As the name suggests, this marshaller adds a version short to the start of any stream when writing, enabling similar VersionAwareMarshaller instances to read the version short and know which specific marshaller implementation to delegate the call to. For example, CacheMarshaller200 , is the marshaller for JBoss Cache 2.0.x. JBoss Cache 2.1.x, say, may ship with CacheMarshaller210 with an improved wire protocol. Using a VersionAwareMarshaller helps achieve wire protocol compatibility between minor releases but still affords us the flexibility to tweak and improve the wire protocol between minor or micro releases.

6.5.2.1. CacheLoaders

Some of the existing cache loaders, such as the JDBCCacheLoader and the FileCacheLoader relied on persisting data using ObjectOutputStream as well, but now, they are using the VersionAwareMarshaller to marshall the persisted data to their cache stores.

6.5.3. CacheMarshaller200

This marshaller treats well-known objects that need marshalling - such as MethodCall , Fqn , DataVersion , and even some JDK objects such as String , List , Boolean and others as types that do not need complete class definitions. Instead, each of these well-known types are represented by a short , which is a lot more efficient.

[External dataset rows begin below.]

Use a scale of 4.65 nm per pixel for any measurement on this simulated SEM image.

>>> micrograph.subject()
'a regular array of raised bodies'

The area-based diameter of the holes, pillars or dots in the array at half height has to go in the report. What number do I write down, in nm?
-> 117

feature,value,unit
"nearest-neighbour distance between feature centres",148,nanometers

In addition, reference counting is done to reduce duplication of writing certain objects multiple times, to help keep the streams small and efficient.

Also, if UseRegionBasedMarshalling is enabled (disabled by default) the marshaller adds region information to the stream before writing any data. This region information is in the form of a String representation of an Fqn . When unmarshalling, the RegionManager can be used to find the relevant Region , and use a region-specific ClassLoader to unmarshall the stream. This is specifically useful when used to cluster state for application servers, where each deployment has it's own ClassLoader . See the section below on regions for more information.

6.6. Class Loading and Regions

When used to cluster state of application servers, applications deployed in the application tend to put instances of objects specific to their application in the cache (or in an HttpSession object) which would require replication. It is common for application servers to assign separate ClassLoader instances to each application deployed, but have JBoss Cache libraries referenced by the application server's ClassLoader .

To enable us to successfully marshall and unmarshall objects from such class loaders, we use a concept called regions. A region is a portion of the cache which share a common class loader (a region also has other uses - see eviction policies ).

A region is created by using the Cache.getRegion(Fqn fqn, boolean createIfNotExists) method, and returns an implementation of the Region interface. Once a region is obtained, a class loader for the region can be set or unset, and the region can be activated/deactivated. By default, regions are active unless the InactiveOnStartup configuration attribute is set to true .